THE domestic challenge to the U.S. Department of Agriculture's mandatory country-of-origin labeling (COOL) rule had its day in court Aug. 27, when oral arguments were heard from groups both for and against the law as well as from USDA.
The judge indicated that a decision on the injunction would come within 14 days after the hearing and will be important in the final months before packers and processors meet to abide by an updated COOL rule that USDA released in May.
The oral arguments first debated a preliminary injunction on whether or not to allow USDA to move forward with implementation of a rule that would require labels in the meat case indicating where an animal is born, raised and slaughtered.
Plaintiffs argued that the COOL rule violates their First Amendment rights by compelling speech, exceeds USDA's authority and breaks the Administrative Procedures Act by being arbitrary and onerous.
The plaintiffs, led by the American Meat Institute, include the National Cattlemen's Beef Assn., North American Meat Assn., Canadian Cattlemen's Assn., Canadian Pork Council, National Pork Producers Council, American Association of Meat Processors, Southwest Meat Assn. and Mexico's National Confederation of Livestock Organizations.

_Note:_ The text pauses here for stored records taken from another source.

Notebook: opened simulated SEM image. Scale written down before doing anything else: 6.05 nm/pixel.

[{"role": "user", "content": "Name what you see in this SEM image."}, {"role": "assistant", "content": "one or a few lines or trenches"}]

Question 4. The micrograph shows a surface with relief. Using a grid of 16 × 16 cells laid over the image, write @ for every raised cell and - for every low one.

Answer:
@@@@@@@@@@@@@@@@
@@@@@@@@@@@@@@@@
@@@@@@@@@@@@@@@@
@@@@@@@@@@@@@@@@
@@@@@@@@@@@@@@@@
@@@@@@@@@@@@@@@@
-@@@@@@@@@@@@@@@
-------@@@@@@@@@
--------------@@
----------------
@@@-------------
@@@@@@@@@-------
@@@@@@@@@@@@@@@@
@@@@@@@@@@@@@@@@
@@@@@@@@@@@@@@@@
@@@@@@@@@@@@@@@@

Although lawyers for the American Meat Institute brought up at the hearing the current World Trade Organization challenge of the COOL law by Mexico and Canada, each case is challenging different aspects of the law. The WTO case questions whether the law complies with international obligations, whereas the domestic case mostly focuses on the constitutional issue of free speech.
The National Farmers Union was granted intervener status and has been a longtime advocate of consumers' right to information provided under COOL.
At the hearing, National Farmers Union vice president of government relations Chandler Goule said he was thoroughly impressed with U.S. district court Judge Ketanji Brown Jackson's depth of knowledge of the briefs.
"She knows the issue very well. During the hearing, the plaintiffs did raise some good points, and the government refuted the different elements of why the rule needs to be changed," Goule said.
Goule was a congressional staffer under then-House Agriculture Committee chair Collin Peterson (D., Minn.) during the 2008 farm bill writing process that required a compromise on COOL, which was first written into the 2002 farm bill.
One of the complaints from the domestic meat industry is that the current rule comes nearly full circle to what was originally rejected after the 2002 farm bill. For instance, packers can now label product as commingled, even if it is produced solely in the U.S.
Goule said packers and processors have the means to trace each individual package of meat, especially considering the many voluntary initiatives such as Certified Angus Beef or naturally raised.
Plaintiffs argued that mandating labeling from the government is not as effective as the voluntary programs, which use the market as an incentive to make up for the cost differences associated with labeling.
Nick Giordano, vice president and counsel for international affairs at the National Pork Producers Council, noted that how the judge rules on the preliminary injunction could also provide insight into how a final ruling on the merits of the case will unfold.
"If a preliminary injunction is granted, that means it is more likely that the judge is going to find against the rule and in favor of the petitioning meat industry," Giordano said.
If the court doesn't enjoin the rule or stop implementation, he said the industry would be "pulled through a keyhole and made to make changes that could cause economic dislocations in the industry." Also, this would become partially unnecessary if WTO eventually rules against COOL.
Giordano said it is "very likely" that WTO will rule against the U.S. in the second or third quarter of 2014.
Canada officially called for a compliance panel review of the rule, and depending on the findings, it is expected that another appellate panel will have to examine the ruling as well.